The Faithful Companions of Jesus, so named after the women who stood at the foot of the cross of Jesus during and after his crucifixion before his body was laid in the tomb. Mary, his mother, and Mary Magdala, those two symbols of the chaste and adulterous. The two symbols which have taken over the Christian world and marked women’s fate for ever. Beginning with Eve in her paradise garden and that fateful apple of temptation. After all it was her fault. 

I remember these lessons the nuns taught.

‘Now girls, remember to keep a boy’s ardour in check. He cannot stop himself, but you can put a lid on anything God would not like.’

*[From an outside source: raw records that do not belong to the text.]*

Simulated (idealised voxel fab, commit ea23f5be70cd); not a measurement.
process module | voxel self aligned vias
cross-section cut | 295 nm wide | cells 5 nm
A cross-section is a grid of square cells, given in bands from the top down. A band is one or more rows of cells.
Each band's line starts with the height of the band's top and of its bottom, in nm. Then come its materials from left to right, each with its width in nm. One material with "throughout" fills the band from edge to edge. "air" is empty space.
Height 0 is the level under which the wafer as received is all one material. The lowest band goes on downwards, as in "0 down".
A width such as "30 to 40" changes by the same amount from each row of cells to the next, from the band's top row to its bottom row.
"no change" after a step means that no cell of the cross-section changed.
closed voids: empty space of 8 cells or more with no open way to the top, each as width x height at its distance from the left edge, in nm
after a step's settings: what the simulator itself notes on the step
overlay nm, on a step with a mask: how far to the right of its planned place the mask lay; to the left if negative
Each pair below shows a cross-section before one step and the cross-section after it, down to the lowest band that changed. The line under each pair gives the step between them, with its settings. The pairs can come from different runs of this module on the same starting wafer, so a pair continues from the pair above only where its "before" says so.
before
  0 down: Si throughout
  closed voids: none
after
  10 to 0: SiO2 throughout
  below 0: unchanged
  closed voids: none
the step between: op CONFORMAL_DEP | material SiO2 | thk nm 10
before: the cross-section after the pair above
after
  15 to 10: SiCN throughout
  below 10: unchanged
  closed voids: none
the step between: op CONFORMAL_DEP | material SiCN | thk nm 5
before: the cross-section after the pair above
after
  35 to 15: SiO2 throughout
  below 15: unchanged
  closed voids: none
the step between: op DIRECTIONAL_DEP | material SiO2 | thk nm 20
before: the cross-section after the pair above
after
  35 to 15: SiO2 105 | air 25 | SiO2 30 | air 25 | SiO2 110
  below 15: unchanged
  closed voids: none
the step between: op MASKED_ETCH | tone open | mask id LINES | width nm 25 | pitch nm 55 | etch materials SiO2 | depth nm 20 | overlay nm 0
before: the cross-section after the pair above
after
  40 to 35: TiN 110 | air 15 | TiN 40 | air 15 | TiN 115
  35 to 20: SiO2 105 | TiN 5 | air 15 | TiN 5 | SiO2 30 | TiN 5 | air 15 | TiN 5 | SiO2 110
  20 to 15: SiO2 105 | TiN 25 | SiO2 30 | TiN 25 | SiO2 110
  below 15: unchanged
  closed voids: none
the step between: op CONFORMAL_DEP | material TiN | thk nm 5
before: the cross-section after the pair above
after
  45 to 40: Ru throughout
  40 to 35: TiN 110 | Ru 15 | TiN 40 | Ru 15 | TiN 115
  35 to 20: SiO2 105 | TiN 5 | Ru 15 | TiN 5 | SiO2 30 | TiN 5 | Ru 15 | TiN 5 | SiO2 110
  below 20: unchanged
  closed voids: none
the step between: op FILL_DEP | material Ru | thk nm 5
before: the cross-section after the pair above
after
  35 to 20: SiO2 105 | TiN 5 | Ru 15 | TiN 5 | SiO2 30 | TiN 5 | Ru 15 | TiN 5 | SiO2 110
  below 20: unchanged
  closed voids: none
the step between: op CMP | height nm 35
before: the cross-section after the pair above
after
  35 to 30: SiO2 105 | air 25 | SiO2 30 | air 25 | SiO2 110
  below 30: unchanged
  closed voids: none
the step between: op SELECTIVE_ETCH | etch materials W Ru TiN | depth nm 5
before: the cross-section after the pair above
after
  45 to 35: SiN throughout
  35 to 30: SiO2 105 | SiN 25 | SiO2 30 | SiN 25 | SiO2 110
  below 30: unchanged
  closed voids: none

I never understood what the nuns feared might stir up in the hearts of these men, what lustful desires looked like, even as I had an inkling from my own father. His love of the salacious. His interest in women’s breasts, those featuring on the front pages of The Truth newspaper. 

But the nuns were not talking about our fathers or even our brothers. They were talking about the young men who went to the schools nearby. The boys who might join our school at the nuns’ invitation. The boys from De La Salle in Malvern or from St Patricks when it existed, or from Xavier, and the Christian Boys College in St Kilda. All the local Catholic boys’ schools, including toffy St Kevin’s where we Vaucluse girls sometimes went on sports days to borrow their oval. 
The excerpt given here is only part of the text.